Wildrose MLA for Barrhead-Morinville-Westlock Glenn van Dijken has come out criticizing Premier Rachel Notley’s “campaign style” state of the province address.
Barrhead-Morinville-Westlock MLA & Glenn van Dijken
Barrhead-Morinville-Westlock MLA & Glenn van Dijken

Wildrose MLA for Barrhead-Morinville-Westlock Glenn van Dijken has come out criticizing Premier Rachel Notley’s “campaign style” state of the province address.

“It was more a campaign speech trying to tell the NDP ideological vision, as opposed to a state of the province address,” he said of the Oct. 19 premier’s address. “A state of the province of address will tell me where are we at with some of the issues that are being faced, especially from a financial standpoint.”

His takeaway was that Notley’s speech did little to explain the actual state of the province and what would be done to tackle the $10.4 billion deficit.

“We are continuing on a road that will lead to more deficit and more debt,” he said. “That is essentially being downloaded onto the next generation. Are we comfortable with downloading all those expenses onto the next generation?’”

The Wildrose have opposed two notable and controversial NDP platforms — the carbon levy and the minimum wage hike to $15 an hour.

“By imposing and implementing their ideological experiments on Albertans, it has put a lot of Albertans in a position of uncertainty, a certain amount of instability, and not knowing what their future holds,” he said. “It’s also put a lot of businesses in a state of uncertainty.”

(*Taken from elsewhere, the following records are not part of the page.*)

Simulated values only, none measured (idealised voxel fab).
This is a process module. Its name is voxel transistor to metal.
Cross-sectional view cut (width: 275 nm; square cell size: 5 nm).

He added that a carbon tax would also lead to more risk and less investment in the economy.

“When a government proceeds in a direction that’s not necessarily proven to work, when I talk about ideological experiment, I’m talking about this idea that a carbon tax is going to all of a sudden buy us a social licence we need to move our product,” he said. “We need to also understand that there’s also going to be other repercussions and put us in a non-competitive position, especially if it doesn’t give us the social licence that’s it’s promising to get us.”

Notley gave her state of the province address to an audience in Calgary last Wednesday. In it, she said that stability was the “watchword” and there would be “certainty in overall commitments from our government,” but the provincial budget would eventually have to be balanced.

In the meantime, there would not be much headroom for new spending proposals until the economy recovers.

She continued to push for access to tidewaters in order to diversify markets. Diversifying markets, she pointed out, would also involve creating new jobs in the agri-food sector, tourism, technology, manufacturing and in creative industries.

However, as commodity prices tumble, she said the government would not cut public-sector jobs and cause “a second crisis” in the province.

“This idea that we should deal with the international price of oil by imposing deep cutbacks to our healthcare and children’s education … Those days are over in Alberta.”

Later on, she criticized what she called the opposition’s “socialism for the rich and austerity for everyone else” ideology.

“Our friends on the other side of the legislature believe that if you give tax cuts to the rich and cut everyone else’s public services, somehow everyone will benefit,” she added. “The lie that looking after only the fortunate helps everyone else has been proved wrong everywhere in the industrialized world.”

However, van Dijken said that the public sector is linked to Alberta’s resource commodities — which fund the province’s budget, so the budget should follow suit.

“I’m not saying if oil goes down 50 per cent, public sector expenses need to go down 50 per cent,” he said. “But to think these happen in isolation of each other, I do not believe that.”

Notley’s speech also highlighted several other environmental initiatives the government would take, such as capping oil-sands emissions, a methane-reduction program,and replacing coal power with natural gas.

“As one of the world’s major energy producers, we need to take control of the climate-change issue before to takes control of us,” she said. “Leading on climate change is exactly what we are going to do. We’re going to price carbon exactly as more credible economists —many of them conservative — argue will create the right incentives to reduce emissions at the least economic cost. We are going to make sure low- and middle-income families in Alberta won’t be hurt by a carbon price by providing them with a rebate.”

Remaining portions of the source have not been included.